Electricity markets across Europe increasingly reflect the influence of renewable energy production patterns. Unlike conventional thermal power plants, renewable generation technologies such as solar and wind depend heavily on weather conditions rather than on fuel availability or operational scheduling. As a result, electricity supply can fluctuate significantly over the course of a single day. These fluctuations are now one of the primary drivers of hourly electricity price formation across the Central Europe–South-East Europe corridor.
In early 2026, the regional electricity generation mix illustrated how renewable energy has become embedded within the daily operation of the power system. Hydropower remained the largest single generation source, accounting for roughly 31 percent of electricity production across the region. Coal and natural gas generation each contributed approximately 19 percent, nuclear power accounted for around 14 percent, solar generation produced roughly 12 percent, and wind generation represented about 3 percent of total electricity supply.
Although solar and wind together still represent a smaller share of the generation mix than hydropower or thermal generation, their influence on hourly electricity prices is disproportionately large. This is because renewable energy enters the electricity market with extremely low marginal operating costs. Solar panels and wind turbines require no fuel to generate electricity, meaning they can offer electricity to the market at prices close to zero. When renewable output is high, these low-cost generators displace more expensive thermal power plants in the merit order, pushing electricity prices downward.
Solar generation exerts the most predictable influence on electricity price patterns. Photovoltaic output typically rises rapidly after sunrise, peaks around midday, and declines sharply in the late afternoon. This production profile introduces a strong daily rhythm into electricity markets. During sunny midday hours, electricity supply increases dramatically as solar installations generate large volumes of power simultaneously. When this supply exceeds demand, wholesale electricity prices often fall significantly.

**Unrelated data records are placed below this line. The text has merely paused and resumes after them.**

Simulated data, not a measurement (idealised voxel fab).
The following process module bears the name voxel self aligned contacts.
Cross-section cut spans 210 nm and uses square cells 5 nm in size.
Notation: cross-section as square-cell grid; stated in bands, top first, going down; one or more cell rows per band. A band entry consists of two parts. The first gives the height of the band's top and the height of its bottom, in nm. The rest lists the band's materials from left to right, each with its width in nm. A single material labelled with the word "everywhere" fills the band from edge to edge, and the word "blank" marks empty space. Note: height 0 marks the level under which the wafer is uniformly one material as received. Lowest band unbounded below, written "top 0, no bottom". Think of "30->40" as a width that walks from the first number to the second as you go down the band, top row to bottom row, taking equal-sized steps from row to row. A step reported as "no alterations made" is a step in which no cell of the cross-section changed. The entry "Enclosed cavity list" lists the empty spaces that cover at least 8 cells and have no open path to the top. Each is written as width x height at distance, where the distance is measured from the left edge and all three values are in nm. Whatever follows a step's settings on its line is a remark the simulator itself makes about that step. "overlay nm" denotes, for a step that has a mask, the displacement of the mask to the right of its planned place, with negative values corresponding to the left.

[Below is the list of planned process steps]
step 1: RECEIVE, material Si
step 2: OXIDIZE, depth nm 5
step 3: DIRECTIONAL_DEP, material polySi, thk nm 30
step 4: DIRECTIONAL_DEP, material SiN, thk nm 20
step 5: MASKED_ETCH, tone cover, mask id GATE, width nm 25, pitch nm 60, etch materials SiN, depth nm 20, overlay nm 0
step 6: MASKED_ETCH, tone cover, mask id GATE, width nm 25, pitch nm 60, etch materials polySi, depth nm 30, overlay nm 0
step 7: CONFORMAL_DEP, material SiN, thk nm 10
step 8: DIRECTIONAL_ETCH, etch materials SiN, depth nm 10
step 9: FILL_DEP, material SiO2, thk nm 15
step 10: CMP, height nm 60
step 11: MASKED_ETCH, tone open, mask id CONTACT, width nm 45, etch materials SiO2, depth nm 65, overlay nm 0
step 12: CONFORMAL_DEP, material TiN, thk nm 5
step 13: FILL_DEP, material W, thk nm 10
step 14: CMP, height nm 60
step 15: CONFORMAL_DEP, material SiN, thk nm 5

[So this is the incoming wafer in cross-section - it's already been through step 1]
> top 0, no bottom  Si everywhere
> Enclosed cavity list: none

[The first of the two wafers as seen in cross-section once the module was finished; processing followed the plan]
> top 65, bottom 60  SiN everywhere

On the other hand, solar output disappears entirely after sunset. The electricity system must then replace this generation quickly using dispatchable power plants such as gas turbines, coal plants or hydropower stations. The resulting increase in marginal generation costs frequently produces sharp price spikes during the evening hours.
The Hungarian electricity market on 4 March 2026 demonstrated this effect clearly. The daily maximum price reached €284.8/MWh during the evening peak around 19:00, while the lowest price occurred during the midday hours when solar generation was strongest. The difference between these two price points illustrates how renewable generation patterns can reshape electricity price curves within a single day.
Wind generation introduces a different form of variability into electricity markets. Unlike solar power, which follows a relatively predictable daily cycle, wind output depends on atmospheric conditions that can change rapidly and unpredictably. Wind speeds may increase or decrease significantly over the course of several hours, causing corresponding changes in electricity supply. When wind output rises unexpectedly, electricity prices may fall as additional supply enters the system. Conversely, when wind generation drops, prices may rise quickly as other generation sources must compensate.
Hydropower plays a stabilizing role in this environment by providing flexible generation that can respond quickly to fluctuations in renewable output. Reservoir-based hydroelectric plants can increase production within minutes by releasing water through turbines. This capability allows hydro operators to offset sudden declines in solar or wind generation while also taking advantage of higher electricity prices during peak demand periods.
The interaction between renewable generation and hydropower is particularly important across the Balkan electricity system. Many countries in the region possess large hydroelectric reservoirs that allow operators to store water during periods of low electricity prices and release it when prices rise. This storage capability effectively allows hydroelectric plants to shift electricity generation across time, smoothing the price volatility created by renewable energy.
Renewable generation patterns also influence cross-border electricity flows. When solar or wind generation produces surplus electricity in one country, the excess power may be exported to neighbouring markets where demand remains higher. These cross-border flows help balance electricity supply across the regional grid while reducing price volatility.
Conversely, when renewable output declines in one market but remains strong in neighbouring countries, electricity imports can compensate for the resulting supply shortfall. This flexibility is one of the key advantages of interconnected electricity markets, allowing renewable generation to be shared across multiple countries rather than being confined to a single national grid.
The expansion of renewable generation has also increased the importance of intraday electricity markets. Day-ahead electricity auctions rely on forecasts of renewable output that are often uncertain. Weather conditions can change rapidly between the time when day-ahead markets close and the actual delivery hour. Intraday markets allow traders to adjust their positions closer to real time as updated weather forecasts become available.
For electricity traders, forecasting renewable generation has become one of the most important analytical tasks. Accurate predictions of solar radiation, cloud cover and wind speeds can provide early indications of potential price movements within electricity markets. Traders increasingly rely on advanced meteorological models and satellite data to anticipate how renewable output will evolve throughout the day.
As renewable energy continues to expand across Europe, its influence on electricity price formation will likely grow even stronger. Solar and wind installations are expected to increase significantly over the next decade as countries pursue decarbonization goals and reduce reliance on fossil fuels. These developments will further amplify the daily price patterns already visible within electricity markets today.
In this evolving environment, understanding renewable generation patterns will remain essential for interpreting electricity price dynamics. Hourly price movements are increasingly determined by the interaction between weather conditions, renewable output and flexible generation capacity. For traders, utilities and system operators, the ability to anticipate these patterns will become a key competitive advantage within the European electricity market.